Graceful Ladies Set Course for the Rolex Fastnet
Not many sailors setting off from Cowes next Sunday will experience what it must have been like for the first ever competitors in the 1920s, but four boats in particular will give spectators a unique glimpse of what some of the original fleet must have looked like. The elegant old ladies Maybird (GBR) and Nordwind (GER), will be flanked by the modern classics: Morwenna (GBR) and Edith Gray (GBR).
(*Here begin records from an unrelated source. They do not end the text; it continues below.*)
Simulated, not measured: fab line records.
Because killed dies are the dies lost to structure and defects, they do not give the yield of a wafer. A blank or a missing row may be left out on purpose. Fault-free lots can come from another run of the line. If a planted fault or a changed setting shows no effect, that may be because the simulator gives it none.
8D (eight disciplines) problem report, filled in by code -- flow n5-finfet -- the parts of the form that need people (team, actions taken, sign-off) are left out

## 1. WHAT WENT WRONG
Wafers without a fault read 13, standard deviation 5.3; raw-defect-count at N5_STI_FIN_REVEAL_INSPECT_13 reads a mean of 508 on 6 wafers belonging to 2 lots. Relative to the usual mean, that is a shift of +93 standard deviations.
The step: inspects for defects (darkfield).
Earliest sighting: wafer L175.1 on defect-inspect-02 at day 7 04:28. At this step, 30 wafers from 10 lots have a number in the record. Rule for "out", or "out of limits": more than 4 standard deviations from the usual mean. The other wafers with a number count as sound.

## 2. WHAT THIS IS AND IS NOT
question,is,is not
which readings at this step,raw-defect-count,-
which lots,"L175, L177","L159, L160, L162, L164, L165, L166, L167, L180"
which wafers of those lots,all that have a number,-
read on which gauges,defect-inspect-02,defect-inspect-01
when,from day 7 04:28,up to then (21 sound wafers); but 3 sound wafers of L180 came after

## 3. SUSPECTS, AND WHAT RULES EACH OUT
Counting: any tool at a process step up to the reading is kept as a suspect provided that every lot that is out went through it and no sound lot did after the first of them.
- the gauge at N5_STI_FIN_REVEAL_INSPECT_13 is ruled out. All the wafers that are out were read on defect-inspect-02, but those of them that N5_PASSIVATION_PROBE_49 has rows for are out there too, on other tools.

Maybird is a Fred Shepherd 1937 gaff rigged ketch, skippered by owner Darryl Hughes. Still on her original planks, she was lovingly restored over three years in Southampton's Saxon Wharf by Darryl Hughes and is now ready to take her place on the start line of the Rolex Fastnet Race 2011 - one of only four wooden classic yachts taking part this year. "Four of Maybird's crew raced on Morwenna, a replica Bristol Pilot Cutter in the 2009 Rolex Fastnet Race, but sadly had to retire 100 miles from the rock, which inspired this 2011 campaign. She (Maybird) may not be the fastest boat in her class, but we hope we can share some of the joys of traditional sailing with the rest of the fleet," comments Hughes.
Nordwind is a true classic. This Marconi Yawl was built for the German Navy in 1939 and will be skippered by owner Hans Albrecht. Nordwind is a racing veteran having participated in the 1939 Fastnet Race in which she took line honours and established a new record that held for 24 years until it was broken by Gitana IV in 1963. She came to England after the Second World War and was bought by Lord Hugh Astor who raced her for many years in the Solent and on the North Sea. In the late 70's, Dutch naval architect Gerard Dijkstra turned her into one of the earliest classic yacht restoration projects. Since further restoration work to repair a faulty hull in the early 2000s, she has participated in many classic races including the 2005 Transat, when she was beaten by Sumurun by two hours and 34 minutes. More recently, Nordwind has rounded Cape Horn, navigated the Strait of Magellan, the Beagle Channel and the south coast of Chile and in the summer of 2012, she will attempt to sail the Northwest Passage.
Morwenna is a gaff rigged replica of a Bristol Channel Pilot Cutter, designed by Ed Burnett and skippered by Stuart Jenkins of the Traditional Sailing Company. Built in Bristol in 2009 using traditional oak and larch, Morwenna is as traditional as modern regulations will allow. There are no winches and all mechanical advantage is gained by block and tackle, so her crew really do learn traditional sailing.
Skipper Stuart Jenkins says: ""We want to show that traditionally built boats are strong, reliable and safe and to encourage people to learn traditional ways of sailing. The Rolex Fastnet Race will be the highlight of the training programme for our crew of 12 who have different levels of experience. There is great team spirit on board and we really want to try and beat the record of 6 days, and 2 hours set by the pilot cutter Jolie Brise in the very first Fastnet Race in 1925."
Another traditional replica racing this year is the Bristol Channel Pilot Cutter, Edith Gray. She is the latest Pilot Cutter built by RB Boatbuilding Ltd of Bristol (also builders of Morwenna) and is designed along the lines of the smaller transom sterned Pilot Cutters which were renowned for their seaworthiness and reliability and are reputed to be at the pinnacle of working sailing boat design.
"We are looking forward to racing head to head with some formidable opponents in the Rolex Fastnet Race, one of the most iconic offshore races in the world. We hope to do very well in our class which will, as in the earliest years of this race, feature Pilot Cutters and Classic Boats. For our crew on Edith Gray, it promises to be a unique experience in an exceptional boat," comments skipper, John Raymond-Barker.